Dividend costs with respect to any preferred stock issued by the Corporation
will be charged in a similar manner.

ALLOCATION OF SHARED SERVICES. A portion of the Corporation's shared SG&A (such
as executive management, human resources, legal, accounting and auditing, tax,
treasury, strategic planning, information systems support and environmental
services) has been allocated to each group based upon identification of such
services specifically used by each group. Where determinations based on specific
usage alone have been impracticable, other methods and criteria were used that
management believes are equitable and provide a reasonable estimate of the cost
attributable to each group. These methods consisted of allocating costs based on
(i) number of employees of each group, (ii) percentage of office space of each
group and (iii) estimated percentage of staff time allocable to each group. The
total of these allocations was $346 million, $359 million and $313 million in
1997, 1996 and 1995, respectively. It is not practicable to provide a detailed
estimate of the expenses that would be recognized if either group were a
separate legal entity.

ALLOCATION OF EMPLOYEE BENEFITS.  A portion of the Corporation's employee
benefit costs, including pension and postretirement health care and life
insurance benefits, has been allocated to each group. The pension cost related
to their participation in the Corporation's noncontributory defined benefit
pension plan, and other employee benefit costs related to their participation in
the Corporation's postretirement health care and life insurance plans, are
actuarially determined based on the number of their employees and an allocable
share of the plan assets and are calculated in accordance with SFAS No. 87 and
SFAS No. 106, respectively. Management believes such method of allocation is
equitable and provides a reasonable estimate of the cost attributable to each
group.
    Since plan assets are not segregated into separate accounts or restricted to
providing benefits to employees of either group, assets of the Corporation's
employee benefit plans may be used to provide benefits to employees of both the
Georgia-Pacific Group and The Timber Company. Plan assets have been allocated to
the groups based on the percentage of their projected benefit obligation to the
plans' total projected benefit obligations.

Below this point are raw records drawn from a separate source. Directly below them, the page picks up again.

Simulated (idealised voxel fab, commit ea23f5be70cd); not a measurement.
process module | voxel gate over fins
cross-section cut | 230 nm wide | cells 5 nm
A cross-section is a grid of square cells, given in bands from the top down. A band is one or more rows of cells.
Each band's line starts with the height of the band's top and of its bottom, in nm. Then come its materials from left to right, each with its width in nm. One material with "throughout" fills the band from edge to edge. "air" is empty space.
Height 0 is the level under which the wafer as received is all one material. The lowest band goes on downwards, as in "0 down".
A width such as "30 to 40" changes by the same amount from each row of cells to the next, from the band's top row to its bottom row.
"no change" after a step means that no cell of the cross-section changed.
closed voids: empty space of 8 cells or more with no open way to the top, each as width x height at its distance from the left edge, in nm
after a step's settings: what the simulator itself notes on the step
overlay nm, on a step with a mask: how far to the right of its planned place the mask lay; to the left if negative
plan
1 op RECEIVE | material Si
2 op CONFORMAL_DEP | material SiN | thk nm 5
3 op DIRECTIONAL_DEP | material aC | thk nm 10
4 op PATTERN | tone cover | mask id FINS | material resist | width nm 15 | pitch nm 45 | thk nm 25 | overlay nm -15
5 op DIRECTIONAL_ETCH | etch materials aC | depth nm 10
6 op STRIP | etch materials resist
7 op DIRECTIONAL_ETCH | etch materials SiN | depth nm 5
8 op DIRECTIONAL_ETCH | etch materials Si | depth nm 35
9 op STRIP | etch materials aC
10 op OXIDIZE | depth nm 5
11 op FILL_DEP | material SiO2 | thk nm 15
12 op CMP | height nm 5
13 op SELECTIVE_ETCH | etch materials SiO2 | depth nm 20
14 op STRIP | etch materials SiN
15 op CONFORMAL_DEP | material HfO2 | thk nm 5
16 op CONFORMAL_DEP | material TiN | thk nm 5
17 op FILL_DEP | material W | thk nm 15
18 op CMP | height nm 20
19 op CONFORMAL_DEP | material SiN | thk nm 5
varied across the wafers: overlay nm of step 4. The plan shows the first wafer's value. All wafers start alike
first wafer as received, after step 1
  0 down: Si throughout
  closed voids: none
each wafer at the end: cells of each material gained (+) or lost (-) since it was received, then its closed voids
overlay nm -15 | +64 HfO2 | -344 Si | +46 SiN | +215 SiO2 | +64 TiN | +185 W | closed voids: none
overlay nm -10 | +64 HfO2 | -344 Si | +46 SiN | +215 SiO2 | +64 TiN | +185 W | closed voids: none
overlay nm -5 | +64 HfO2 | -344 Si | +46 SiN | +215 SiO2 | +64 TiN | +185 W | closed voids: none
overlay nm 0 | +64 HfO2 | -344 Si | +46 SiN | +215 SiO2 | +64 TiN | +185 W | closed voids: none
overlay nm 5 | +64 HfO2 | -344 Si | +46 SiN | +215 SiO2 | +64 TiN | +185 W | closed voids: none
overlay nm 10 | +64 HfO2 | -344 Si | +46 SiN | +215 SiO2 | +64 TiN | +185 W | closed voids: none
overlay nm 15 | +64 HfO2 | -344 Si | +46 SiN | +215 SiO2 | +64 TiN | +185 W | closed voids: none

ALLOCATION OF FEDERAL AND STATE INCOME TAXES.  The federal income taxes of the
Corporation and the subsidiaries that own assets allocated between the groups
are determined on a consolidated basis. Consolidated federal income tax
provisions and related tax payments or refunds are allocated between the groups
based principally on the taxable income and tax credits directly attributable to
each group. Such allocations reflect each group's contribution (positive or
negative) to the Corporation's consolidated federal taxable income and the
consolidated federal tax liability and tax credit position. Tax benefits that
cannot be used by the group generating those benefits but can be used on a
consolidated basis are credited to the group that generated such benefits. Had
the groups filed separate tax returns, the provision for income taxes and net
income for each group would not have differed from the amounts reported on the
groups' statements of income for the years ended December 31, 1997, 1996 and
1995. However, the amounts of current and deferred taxes and taxes payable or
refundable allocated to each group on the historical financial statements may
differ from those that would have been allocated had the groups filed separate
income tax returns.
    Depending on the tax laws of the respective jurisdictions, state and local
income taxes are calculated on either a consolidated or combined basis or on a
separate corporation basis. State income tax provisions and related tax payments
or refunds determined on a consolidated or combined basis are allocated between
the groups based on their respective contributions to such consolidated or
combined state taxable incomes. State and local income tax provisions and
related tax payments that are determined on a separate corporation basis are
allocated between the groups in a manner designed to reflect the respective
contributions of the groups to the Corporation's separate state or local taxable
income.

DIVIDENDS.  For purposes of the historical financial statements of the Georgia-
Pacific Group and The Timber Company, all dividends declared and paid by the
Corporation were evenly allocated between the groups. Management believes that
such method of allocation is equitable and provides a reasonable estimate of the
dividends that would have been declared and paid in respect of each class of
common stock. The amount of earnings available for payment of dividends on the
Georgia-Pacific Group stock and on The Timber Company stock (i.e., the available
dividend amounts) on any date is the amount in excess of the minimum amount
necessary for the particular group to be able to pay its debts as they become
due in the usual course of business. Future dividends will not bear a direct
relationship to earnings and retained earnings as expressed on each group's
combined financial statements in accordance with generally accepted accounting
principles. Accordingly, a mathematical calculation of the available dividend
amount for either group cannot be made.

REVENUE RECOGNITION.  The Corporation recognizes revenue when title to the goods
sold passes to the buyer, which is generally at the time of shipment. Timber
sales are recognized when legal ownership or the risk of loss passes to the
purchaser and the quantity sold is determinable.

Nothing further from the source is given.